"If something is not what it claims to be, what is it?"
This is a 1991 television adaptation of Alan Bennett's stage play from 1988, when Spycatcher had recently been all the rage and there was a great deal of interest in Philby, Maclean, Burgess and all that. Not that the whole affair is any less fascinating today, of course, but it must be borne in mind that Blunt had been dead for a mere five years at the time of the stage play, whereas Philby's drab, dreary Muscovite existence drew to a melancholy close that same year. This was hardly ancient history.
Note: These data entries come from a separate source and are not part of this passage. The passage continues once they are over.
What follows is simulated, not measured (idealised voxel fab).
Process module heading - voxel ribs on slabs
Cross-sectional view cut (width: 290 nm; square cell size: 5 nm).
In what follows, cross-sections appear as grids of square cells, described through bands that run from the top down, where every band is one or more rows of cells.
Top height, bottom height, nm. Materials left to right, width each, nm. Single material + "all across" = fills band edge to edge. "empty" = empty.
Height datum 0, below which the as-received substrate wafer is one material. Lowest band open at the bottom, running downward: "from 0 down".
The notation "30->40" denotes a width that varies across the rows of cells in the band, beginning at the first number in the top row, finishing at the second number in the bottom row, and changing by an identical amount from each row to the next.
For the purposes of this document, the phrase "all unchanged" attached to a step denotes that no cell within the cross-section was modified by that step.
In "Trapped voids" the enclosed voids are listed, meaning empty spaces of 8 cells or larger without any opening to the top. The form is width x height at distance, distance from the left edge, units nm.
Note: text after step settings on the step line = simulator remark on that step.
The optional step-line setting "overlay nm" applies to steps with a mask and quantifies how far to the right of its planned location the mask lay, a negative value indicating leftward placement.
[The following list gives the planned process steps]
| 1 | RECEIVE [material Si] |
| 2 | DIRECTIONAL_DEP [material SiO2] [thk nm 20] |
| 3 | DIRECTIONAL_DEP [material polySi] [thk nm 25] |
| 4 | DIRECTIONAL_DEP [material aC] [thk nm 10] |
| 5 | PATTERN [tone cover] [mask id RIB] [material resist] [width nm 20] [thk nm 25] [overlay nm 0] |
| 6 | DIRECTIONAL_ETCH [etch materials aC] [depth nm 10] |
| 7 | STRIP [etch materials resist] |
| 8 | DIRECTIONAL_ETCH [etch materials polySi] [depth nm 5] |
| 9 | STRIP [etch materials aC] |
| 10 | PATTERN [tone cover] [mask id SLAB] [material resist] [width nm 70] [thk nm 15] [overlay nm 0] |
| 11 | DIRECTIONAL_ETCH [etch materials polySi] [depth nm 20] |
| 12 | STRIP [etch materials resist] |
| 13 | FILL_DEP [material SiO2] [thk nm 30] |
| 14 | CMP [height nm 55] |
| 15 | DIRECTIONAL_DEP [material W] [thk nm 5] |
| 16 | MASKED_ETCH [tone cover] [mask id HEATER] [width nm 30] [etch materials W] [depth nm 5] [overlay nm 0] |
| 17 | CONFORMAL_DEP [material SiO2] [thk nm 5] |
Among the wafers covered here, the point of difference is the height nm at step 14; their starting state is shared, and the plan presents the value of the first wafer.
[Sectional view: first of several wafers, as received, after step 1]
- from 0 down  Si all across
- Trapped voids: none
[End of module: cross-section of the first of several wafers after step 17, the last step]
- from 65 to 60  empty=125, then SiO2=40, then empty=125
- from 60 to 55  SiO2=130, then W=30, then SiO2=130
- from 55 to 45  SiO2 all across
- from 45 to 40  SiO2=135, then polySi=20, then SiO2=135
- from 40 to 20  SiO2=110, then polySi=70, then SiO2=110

Given the writer, the director and the cast, this is obviously superb. It could hardly fail to be, although it's a bit of a slow burner. It's very Alan Bennett- silences, talking around the subject, the things that are not said, and those that are said are said obliquely or in a nice, safe little metaphor. It isn't the parallel that's drawn between attribution of an artist and the attribution of a spy that's clever, as it's a fairly straightforward conceit- it's the wit, elegance and artistry of how it's done. A lesser writer could easily have hit upon the idea, but it takes an Alan Bennett to execute it this well.
The cast is superb. Prunella Scales, of course, steals the show as the Queen, in a deliciously nuanced and masterly written scene which absolutely nails the themes at play here. Yet James Fox is utterly sublime as Anthony Blunt, a highly cultured man, a snob, and a man who has not yet fully come to terms with the enormity of his reason. It's hard not to see a link between his callous snobbery towards Arthur Chubb and the callousness with which he betrayed those who died because of his youthful treason, sins for which his refusal to name the "Fifth Man" shows he has not fully repented. Yes, he can be kind when he wishes to be, taking young Colin under his wing, but his downfall is utterly deserved.
The twist involving Geoffrey Palmer's character may be a little dated now that we know who the Fifth Man was (John Cairncross), but it's nicely done. Overall, this is vintage, exquisite Bennett. It's philosophical, very English, in the way of that generation- emotions are understated to the point of near-invisibility but far from absent. Beneath the stiff upper lip lies deep emotion, and few show that the way Bennett does.